In this training loop, every epoch:

  - We loop through the entire train dataloader. For every batch we compute the loss, backpropagate it to compute gradients, update the parameters, and reset the gradients. We also accumulate the total train loss.
  - We loop through the entire val dataloader and only accumulate the total val loss.
  - Update the optimizer learning rate using a learning rate scheduler.

Important notes here:

  - Calling `.train()` activates "training mode" on your model, while calling `.eval()` activates "inference mode". Some layers of the model (Dropout, Normalization...) act differently when in training or inference mode. Make sure to call `.train()` whenever you are going to use your model for training and updating parameters, and `.eval()` whenever you are just going to use it for evaluation or inference.
  - The `torch.no_grad()` is a context manager that disables gradient calculation - no computation graph created, and all intermediate tensors in the forward pass will be marked as `requires_grad=False`. Make sure to encapsulate your evaluation code inside of this context manager so that it runs much faster.

A (not recommented at all) alternative to the `torch.no_grad()` context manager would be to:
  1. Before the evaluation code, go through all the parameters of your model(s) and set `.requires_grad = False` for all of them.
  2. After the evaluation code, go through all the parameters of your model(s) again and restore the `.requires_grad` property.

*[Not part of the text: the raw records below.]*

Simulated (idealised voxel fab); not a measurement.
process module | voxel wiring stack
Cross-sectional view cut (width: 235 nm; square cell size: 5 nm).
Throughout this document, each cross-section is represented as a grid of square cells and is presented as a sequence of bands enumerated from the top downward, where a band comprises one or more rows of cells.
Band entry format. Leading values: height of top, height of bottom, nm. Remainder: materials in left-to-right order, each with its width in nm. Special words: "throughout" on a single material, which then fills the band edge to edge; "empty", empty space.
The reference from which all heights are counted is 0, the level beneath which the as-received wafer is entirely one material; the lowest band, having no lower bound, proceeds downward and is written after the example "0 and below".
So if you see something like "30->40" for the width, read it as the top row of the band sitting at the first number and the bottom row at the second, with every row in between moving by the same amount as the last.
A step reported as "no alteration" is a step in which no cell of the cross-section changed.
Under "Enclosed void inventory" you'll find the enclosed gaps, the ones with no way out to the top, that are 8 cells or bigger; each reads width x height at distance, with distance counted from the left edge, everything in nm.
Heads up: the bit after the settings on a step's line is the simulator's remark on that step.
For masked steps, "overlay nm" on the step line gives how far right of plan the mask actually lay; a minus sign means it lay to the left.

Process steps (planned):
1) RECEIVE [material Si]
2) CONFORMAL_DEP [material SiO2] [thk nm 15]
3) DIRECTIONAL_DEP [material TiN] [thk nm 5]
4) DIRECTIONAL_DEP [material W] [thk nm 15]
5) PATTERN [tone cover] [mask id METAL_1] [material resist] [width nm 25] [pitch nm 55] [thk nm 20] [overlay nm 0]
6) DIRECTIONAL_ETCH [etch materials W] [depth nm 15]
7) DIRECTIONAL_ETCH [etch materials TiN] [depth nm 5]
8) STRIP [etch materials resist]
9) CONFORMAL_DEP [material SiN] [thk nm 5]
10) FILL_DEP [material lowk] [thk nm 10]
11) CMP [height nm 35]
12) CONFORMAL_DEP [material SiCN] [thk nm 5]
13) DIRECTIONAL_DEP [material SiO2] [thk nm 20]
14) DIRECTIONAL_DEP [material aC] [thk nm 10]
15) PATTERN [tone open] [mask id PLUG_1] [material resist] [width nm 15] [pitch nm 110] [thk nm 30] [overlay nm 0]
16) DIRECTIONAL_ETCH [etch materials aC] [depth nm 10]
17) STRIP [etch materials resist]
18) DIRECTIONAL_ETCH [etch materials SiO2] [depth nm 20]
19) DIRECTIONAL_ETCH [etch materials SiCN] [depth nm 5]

You must write your own training loop, expanding on the provided example, where:

  - You use the `SGD` optimizer with default options (aside from the initial learning rate).
  - You use the `ExponentialLR` scheduler with default options (aside from the `gamma` parameter).
  - You collect the training and evaluation loss from each epoch, so that you can plot them later.
  - You showcase a "progress" bar which shows in real-time the progress of iterating the train and val dataloaders (use `tqdm` for this).
  - You plot (every few epochs) the epoch mean train and val loss per data point in one single chart (divide the epoch loss by the number of data points). We recommend logarithmic scale on the Y-axis.

At the end of your training loop, you must also:

  - Compute the final mean train and val loss per data point (go through the train and val dataloaders in "inference mode" one last time).
  - Compute the overall train and val accuracy of your model (% of correct classifications).

Within this script, for now, fix the following hyperparameters:

  - `num_epochs = 100` - Number of epochs to train for.
  - `batch_size = 32` - DataLoader batch size. If the training is too slow, you can try 64, 128 or 256.
  - `gamma = 0.9` - ExponentialLR scheduler gamma hyperparameter.

Try a few values of the learning rate until you find some value that seems to produce a stable training. Do not try to optimize the learning rate, just find one that works to verify that your training loop is correctly written.